Thenceforward, besides, Arnulf was no longer dangerous. The Carolingian party was finally destroyed. Charles of Lorraine had been several years dead; his son Louis had, it would appear, met with a like fate, or was languishing forgotten in his prison at Orleans; the other two sons, Otto and Charles, had gone over to the Empire (the first in the character of Duke of Lower Lorraine), and no longer had any connexion with France. From this quarter, then, the Capetian had nothing to fear. A fresh revolt of Asselin, the same Bishop of Laon who had so flagitiously betrayed Arnulf, was soon crushed. Only the Papacy refused to be won over as easily as Robert had calculated; as the king refused to separate from Bertha, Gregory V pronounced the anathema against him. But when Gerbert succeeded Gregory V, under the name of Sylvester II (April 999), relations with the Papacy improved, and Robert, to whom Bertha had borne no children, before long separated from her in order to marry Constance, daughter of William I, Count of Arles, and of Adelaide of Anjou (circa 1005).
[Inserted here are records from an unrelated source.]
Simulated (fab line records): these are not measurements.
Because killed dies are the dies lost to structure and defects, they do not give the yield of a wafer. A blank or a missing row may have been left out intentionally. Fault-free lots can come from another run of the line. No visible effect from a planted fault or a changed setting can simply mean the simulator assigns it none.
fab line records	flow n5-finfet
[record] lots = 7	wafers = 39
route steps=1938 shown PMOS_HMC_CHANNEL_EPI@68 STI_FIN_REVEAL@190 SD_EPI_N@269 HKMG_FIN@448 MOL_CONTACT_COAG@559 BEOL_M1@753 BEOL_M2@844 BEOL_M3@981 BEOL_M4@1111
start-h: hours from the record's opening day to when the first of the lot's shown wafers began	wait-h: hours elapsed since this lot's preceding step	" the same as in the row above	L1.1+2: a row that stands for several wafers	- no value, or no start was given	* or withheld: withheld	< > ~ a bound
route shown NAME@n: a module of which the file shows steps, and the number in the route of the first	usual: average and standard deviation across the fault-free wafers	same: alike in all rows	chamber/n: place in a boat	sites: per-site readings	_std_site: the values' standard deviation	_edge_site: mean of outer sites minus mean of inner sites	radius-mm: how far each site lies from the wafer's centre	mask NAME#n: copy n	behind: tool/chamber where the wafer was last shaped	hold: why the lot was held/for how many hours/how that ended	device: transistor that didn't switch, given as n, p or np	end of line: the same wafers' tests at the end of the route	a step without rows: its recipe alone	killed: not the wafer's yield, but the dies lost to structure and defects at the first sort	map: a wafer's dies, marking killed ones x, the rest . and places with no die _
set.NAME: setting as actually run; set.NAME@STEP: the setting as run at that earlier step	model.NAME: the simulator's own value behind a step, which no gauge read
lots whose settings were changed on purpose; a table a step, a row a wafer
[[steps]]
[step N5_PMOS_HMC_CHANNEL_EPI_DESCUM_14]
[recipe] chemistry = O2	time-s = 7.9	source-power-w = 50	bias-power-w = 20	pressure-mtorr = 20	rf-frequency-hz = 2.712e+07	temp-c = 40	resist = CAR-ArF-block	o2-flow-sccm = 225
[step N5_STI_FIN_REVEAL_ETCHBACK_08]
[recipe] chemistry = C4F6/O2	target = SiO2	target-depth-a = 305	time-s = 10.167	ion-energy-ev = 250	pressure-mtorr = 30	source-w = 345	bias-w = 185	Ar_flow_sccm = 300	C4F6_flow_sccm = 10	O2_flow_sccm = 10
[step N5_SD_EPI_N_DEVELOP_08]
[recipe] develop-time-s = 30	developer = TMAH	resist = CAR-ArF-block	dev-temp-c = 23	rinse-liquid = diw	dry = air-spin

The period of early difficulties was over. But the position of the monarchy was pitiable. From the material point of view, it was limited to the narrow domain which, after many infeudations, remained to it of the heritage of the Carolingians and the March of Neustria. This, in its essence, – not reckoning some outlying possessions, of which the most important was the county of Montreuil at the mouth of the Canche, – consisted in the territories of Paris, Senlis, Poissy, Etampes and Orleans, with Paris and Orleans as chief towns. Within this modest domain the king was only just able to exact obedience; he was unable directly to put an end to the exactions of a petty baron, the lord of Yèvre, who oppressed the Abbey of St-Benoît-sur-Loire with his violence. In the other parts of the kingdom his authority had sunk still lower; the great feudatories openly spoke of him in contemptuous terms; a few years later at the village of Héry in the diocese of Auxerre, almost in his presence, and just after the Peace of God had been proclaimed, the Count of Nevers was not afraid to plunder the monks of Montierender, "knowing well," as a contemporary tells us, "that the king would prefer to use gentle methods rather than force."

The task of Robert the Pious and his successors was to work slowly and unobtrusively, but perseveringly and successfully, to build up afresh the domain and the moral strength of the monarchy which had so greatly declined. The domains were, it is true, not extensive, but a policy of additions and enlargements built up around them a compact and constantly enlarging kingdom. And on the moral side something of the prestige and tradition of the old anointed kings still held the minds of men. The firm but not aggressive rule of the new dynasty skilfully used both sentiment and territorial fact, and did so not only to their own advantage but to that of the land in which they stood for peace and order amid contending vassals.